Cultural Change: The most fundamental task. The most difficult task?

It is one thing to talk about "best practises". It is quite another to have them implemented and working effectively within a team or organisation. Since the end of June, when I took a team on to shape and mould into an Operations team, perhaps the most striking problem has been some members' shear resistance to adopting new working practises. This has to be a problem in any organisation attempting to improve.

In particular, I want the team to make notes on their incident investigations. There are a multitude of reasons for this, such as allowing other engineers to review and continue the work if necessary and allowing the notes to be reviewed retrospectively if similar incidents occur in future.

My first and default method for getting the engineers to follow this practise was to tell the team quite simply what my expectations were and that we should be doing with respect to taking notes. This was enough for one of the team of 5 to take it all on board and start working as expected.

I then worked through some problems and showed how this could be of benefit. No further engineers were swayed to this new way of working.

The next step was to organise a "training". In this, I invited the users of the Operations teams - project manager, developers and others who would be using the services of the Operations team. I asked them to tell me what they thought would make a great Operations team. They came up with suggestions like "knowledge sharing in the team", "clear idea of where an investigation is and the process". I then went through how I would investigate a problem using this note taking working practise and how this satisfied their requirements. Almost all the users liked what they saw and approved.

The training had an interesting affect - one of the engineers requested to change teams soon afterwards, leaving a team of 4. The others became more convinced of the usefulness, but after an initial stab at trying the new method, soon reverted to their old ways.

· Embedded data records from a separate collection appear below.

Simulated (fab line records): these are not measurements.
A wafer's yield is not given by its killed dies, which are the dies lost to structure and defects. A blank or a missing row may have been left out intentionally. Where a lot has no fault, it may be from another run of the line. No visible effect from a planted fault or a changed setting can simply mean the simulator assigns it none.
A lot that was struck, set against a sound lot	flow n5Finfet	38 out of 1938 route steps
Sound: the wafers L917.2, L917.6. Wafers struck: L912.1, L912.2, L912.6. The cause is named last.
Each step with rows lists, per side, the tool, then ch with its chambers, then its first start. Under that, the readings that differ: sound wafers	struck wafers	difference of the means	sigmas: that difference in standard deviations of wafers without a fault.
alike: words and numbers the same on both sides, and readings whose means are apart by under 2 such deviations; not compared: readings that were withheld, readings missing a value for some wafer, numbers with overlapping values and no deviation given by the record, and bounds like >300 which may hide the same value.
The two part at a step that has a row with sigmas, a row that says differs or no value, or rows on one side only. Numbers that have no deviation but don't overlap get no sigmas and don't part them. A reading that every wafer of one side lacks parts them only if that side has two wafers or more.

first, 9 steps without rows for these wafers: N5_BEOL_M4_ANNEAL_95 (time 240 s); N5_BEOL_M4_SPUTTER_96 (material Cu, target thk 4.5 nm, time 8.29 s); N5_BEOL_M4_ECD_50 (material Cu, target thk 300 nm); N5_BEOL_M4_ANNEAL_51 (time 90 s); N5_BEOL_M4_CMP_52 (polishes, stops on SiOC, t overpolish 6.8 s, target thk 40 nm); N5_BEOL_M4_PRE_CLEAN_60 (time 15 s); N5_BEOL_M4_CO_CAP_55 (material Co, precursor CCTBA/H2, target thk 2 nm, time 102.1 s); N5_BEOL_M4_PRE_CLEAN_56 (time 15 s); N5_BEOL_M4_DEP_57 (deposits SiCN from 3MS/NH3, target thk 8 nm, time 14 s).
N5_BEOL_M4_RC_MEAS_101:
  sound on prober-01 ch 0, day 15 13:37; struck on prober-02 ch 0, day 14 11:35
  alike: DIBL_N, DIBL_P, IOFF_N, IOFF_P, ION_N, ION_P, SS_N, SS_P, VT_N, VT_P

After a major incident, a retrospective was held and some of the same themes re-emerged: the need to knowledge share, the need for more logging/notes on the investigation. These themes came from the team members themselves, yet still behaviours have not changed and the working practises have not been adopted.

During and after other incidents, users have sent emails relating to these same points and themes. The team members have seen these mails, yet still continue to work in the same way.

Changing working practises and creating a working environment where this is possible has now become the major and most fundamental issue. Everything else, such as what kind of things are "best practise" or IT Service processes, is a secondary issue.